In 2006 the stock market was doing good, but I knew it was going to take a hit soon (I am not sure I knew how bad it was going to be, but I felt it was coming). I bought my home in 2004 for $140K and in 2006 it was valued at $260, but the thing was I knew my home wasn’t worth that much. I had this uneasy sense that I knew I needed to get a handle on my financial picture. Problem was I didn’t know what my financial state of affairs was but doing I knew I had to find out. So doing what a Business Administration major does best, I decided to make a balance sheet.
The bottom line wasn’t good, we were $174,524.41 in debt. The funny thing is before I calculated that all out I thought we were doing good. I really thought our loan debt wasn’t that bad. We had credit cards but they were all paid off. We only had (and still only have) three debts: Denise’s student loans, my loans, and the house loan. Still looking at the bottom line I knew that things had to change.
Looking at the debt I am not sure what I got for my money. At one time it seemed like I was doing well, but these days I kind of feel like I was sold a dream and all I have left for it is a two pieces of fancy looking paper and a money pit set on a mountain. Don’t get me wrong I am not saying that we didn’t learn a lot in college and it is nice to know that we have a fixed monthly living expenses (we were smart enough to go after a 30 yr. fixed). The thing is however I wonder if in the end it was really worth it. I find it ironic that the majority of the richest people in the world never finished college and the happiest people I know don’t own any land. Not to mention having so much debt really reduces your flexibility. We live in turbulent times and I worry that I am not as stable as I would like to be. Like most people I worry about my family and I want to make sure they are on a solid financial footing.

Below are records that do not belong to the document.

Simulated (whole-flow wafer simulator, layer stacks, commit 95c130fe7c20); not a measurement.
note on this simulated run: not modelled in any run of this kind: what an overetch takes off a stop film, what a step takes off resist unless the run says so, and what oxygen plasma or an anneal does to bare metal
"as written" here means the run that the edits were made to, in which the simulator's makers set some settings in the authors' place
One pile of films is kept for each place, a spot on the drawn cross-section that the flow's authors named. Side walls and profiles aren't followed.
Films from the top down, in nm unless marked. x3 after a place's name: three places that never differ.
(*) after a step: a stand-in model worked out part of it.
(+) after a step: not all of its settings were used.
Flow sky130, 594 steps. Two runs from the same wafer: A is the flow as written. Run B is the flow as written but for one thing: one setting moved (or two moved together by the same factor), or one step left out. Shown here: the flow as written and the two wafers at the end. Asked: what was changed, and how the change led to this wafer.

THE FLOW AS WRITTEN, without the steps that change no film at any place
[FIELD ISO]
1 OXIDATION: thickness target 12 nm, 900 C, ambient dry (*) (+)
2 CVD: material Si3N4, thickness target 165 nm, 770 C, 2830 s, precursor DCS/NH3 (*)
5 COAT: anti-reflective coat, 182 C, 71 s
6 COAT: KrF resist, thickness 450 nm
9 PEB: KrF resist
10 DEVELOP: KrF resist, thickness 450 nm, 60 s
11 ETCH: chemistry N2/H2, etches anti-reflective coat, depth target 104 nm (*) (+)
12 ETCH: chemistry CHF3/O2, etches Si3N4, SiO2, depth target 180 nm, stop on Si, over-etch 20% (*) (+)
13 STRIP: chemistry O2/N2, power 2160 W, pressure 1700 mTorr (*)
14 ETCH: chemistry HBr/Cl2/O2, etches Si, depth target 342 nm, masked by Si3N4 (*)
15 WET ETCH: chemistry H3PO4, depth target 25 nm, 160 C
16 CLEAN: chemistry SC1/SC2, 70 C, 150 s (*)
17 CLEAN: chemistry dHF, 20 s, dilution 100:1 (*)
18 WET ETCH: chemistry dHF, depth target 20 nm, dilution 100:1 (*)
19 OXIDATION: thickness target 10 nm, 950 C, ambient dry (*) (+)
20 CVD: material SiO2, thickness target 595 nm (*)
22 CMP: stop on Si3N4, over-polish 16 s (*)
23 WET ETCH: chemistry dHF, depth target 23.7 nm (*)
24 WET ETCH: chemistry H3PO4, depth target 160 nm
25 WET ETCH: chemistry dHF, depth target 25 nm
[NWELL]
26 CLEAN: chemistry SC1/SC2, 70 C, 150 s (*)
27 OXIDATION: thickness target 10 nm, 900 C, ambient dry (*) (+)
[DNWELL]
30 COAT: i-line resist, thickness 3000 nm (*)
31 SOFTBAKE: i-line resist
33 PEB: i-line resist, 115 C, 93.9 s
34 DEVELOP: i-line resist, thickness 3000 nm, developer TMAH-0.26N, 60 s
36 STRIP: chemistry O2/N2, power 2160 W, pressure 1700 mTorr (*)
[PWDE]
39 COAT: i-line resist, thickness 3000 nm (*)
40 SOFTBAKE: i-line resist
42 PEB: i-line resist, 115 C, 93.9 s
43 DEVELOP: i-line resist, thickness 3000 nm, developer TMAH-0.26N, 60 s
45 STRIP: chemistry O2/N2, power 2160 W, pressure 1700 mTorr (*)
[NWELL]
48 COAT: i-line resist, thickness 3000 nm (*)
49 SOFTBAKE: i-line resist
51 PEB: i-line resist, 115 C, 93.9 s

With the desire of having a more solid financial footing we worked on a ever evolving series of budgets. It took time but we now have a spreadsheet that allows us to track all of our expenses down to the last penney. If your interested in checking it out you can go HERE. Most people we know would be horrified to share all their expenses like we do, but Denise and I have no such pretenses. As you can see we are not poor and we are not rich. With an annual income at about $55,000 we are just slightly higher than the average US wage earner. The net worth is negative, but you have to realize I base this off the scenario of having to liquidate everything immediately. We first and foremost feel that we are very blessed and so aside from shelter and food, tithing and offerings are our first priority. In the spirit of weathering out that “rainy” day we also try to save at least 10-15% of our income a year for retirement purposes with an additional money allocated to long term savings. The goal with our budget is to anticipate any expense that may come our way. This is almost impossible, but we have found that if we pad some of the expense items and spread it out over the year we have been able to smooth out high and lows over the year.
In order to pay off our debt we have adopted a snowball method. We pay almost minimum payments on all of our debts except for one. Our main focus since 2006 has been Denise’s student loan and excitingly this looks like this is going to be the year we are going to pay it off! After we pay off this debt we will use all the money we had allocated to Denise’s loan to my loan, then to the 2nd, and finally the first. Unfortunately, my prediction is 2026 (seems so far away!) to pay off everything, but I figure having some date is better than no date. Plus, with a little bit of luck we might even be able to put some more money to pay down some of those loans. If you ever feel like donating to any of this your more than welcome to do so! [paypal-donation]
The main thing is we have a plan. It may not be the best plan, and it is certainly not the only plan, but at least it is a plan. What I love the most about our plan is that it gives us hope and a sense of continuity. Things may happen and they do, but slowly but surely we are mitigating those risks. For us this is a war and like Winston Churchill said, “he who fails to plan is planning to fail.”